And now the protests have migrated to HOMES of Republican politicians. Yesterday morning at 7:30, some two dozen members of an organized group called DC VOTE descended on Speaker Boehner's residence to deliver a message. They were chanting,
"Don't tread on DC!"
"No taxation without representation."
The group is allegedly upset at a current budget proposal that would cut some federal funding to the District as well as limiting the use of Federal funds for needle exchange programs and abortions.
The Capitol Police were on the scene to manage the crowd, but the question remains - Why did DC VOTE think it appropriate to bring their protest to the private residence of an elected official? The group's executive director Ilir Zherka is quoted as saying;
“Speaker Boehner is coming to our home telling us how to spend our money, we decided to come to his house to tell him to leave D.C. alone.”

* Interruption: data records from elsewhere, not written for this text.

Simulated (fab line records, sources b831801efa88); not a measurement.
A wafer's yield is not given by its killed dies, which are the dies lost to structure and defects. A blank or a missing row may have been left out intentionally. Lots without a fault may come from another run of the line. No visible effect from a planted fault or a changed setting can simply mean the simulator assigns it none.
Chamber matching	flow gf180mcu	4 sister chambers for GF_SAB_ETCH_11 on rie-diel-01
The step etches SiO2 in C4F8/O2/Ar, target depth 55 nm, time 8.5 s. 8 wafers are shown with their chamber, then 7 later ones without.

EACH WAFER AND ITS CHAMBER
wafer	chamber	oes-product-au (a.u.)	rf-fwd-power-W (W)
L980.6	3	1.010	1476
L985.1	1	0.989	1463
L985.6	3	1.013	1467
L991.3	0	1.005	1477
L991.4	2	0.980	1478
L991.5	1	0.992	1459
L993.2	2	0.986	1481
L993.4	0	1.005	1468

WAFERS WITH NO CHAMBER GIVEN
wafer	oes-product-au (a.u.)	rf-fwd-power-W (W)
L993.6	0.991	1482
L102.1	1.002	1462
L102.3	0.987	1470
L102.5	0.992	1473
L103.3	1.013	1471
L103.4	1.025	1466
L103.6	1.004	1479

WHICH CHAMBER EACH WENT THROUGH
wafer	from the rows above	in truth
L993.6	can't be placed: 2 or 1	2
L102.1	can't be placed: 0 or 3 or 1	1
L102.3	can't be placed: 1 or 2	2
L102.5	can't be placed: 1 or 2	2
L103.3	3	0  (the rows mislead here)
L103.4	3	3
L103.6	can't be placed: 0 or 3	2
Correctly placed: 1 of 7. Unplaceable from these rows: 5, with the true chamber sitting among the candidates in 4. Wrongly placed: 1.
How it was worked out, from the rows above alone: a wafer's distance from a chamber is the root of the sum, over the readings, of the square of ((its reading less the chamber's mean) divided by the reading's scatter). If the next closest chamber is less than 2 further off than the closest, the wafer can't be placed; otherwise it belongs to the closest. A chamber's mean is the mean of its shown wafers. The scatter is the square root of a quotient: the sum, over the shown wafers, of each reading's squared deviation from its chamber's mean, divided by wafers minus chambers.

This is not the first time a protest has moved from public spaces and migrated to private homes. Less than a year ago, 500 SEIU-organized protesters showed up at the home of a Bank of America executive.
And just last month in DC, protesters swarmed the residence of a man who has been vocal about his support for Wal-Mart's plans to build four stores in DC, stores that could bring as many as 1200 permanent, full-time jobs to the area.
Are these isolated incidences or is a trend developing? The right to assemble in public and protest is fundamental to the American political system. However, this relocation of protests from public spaces to private homes sounds more like something from a Medieval revolt, a storm-the-castle moment. It is certainly an issue to be addressed sooner, rather than after someone is held captive in their home by an angry mob circumventing the political process that has served our Republic for over two centuries.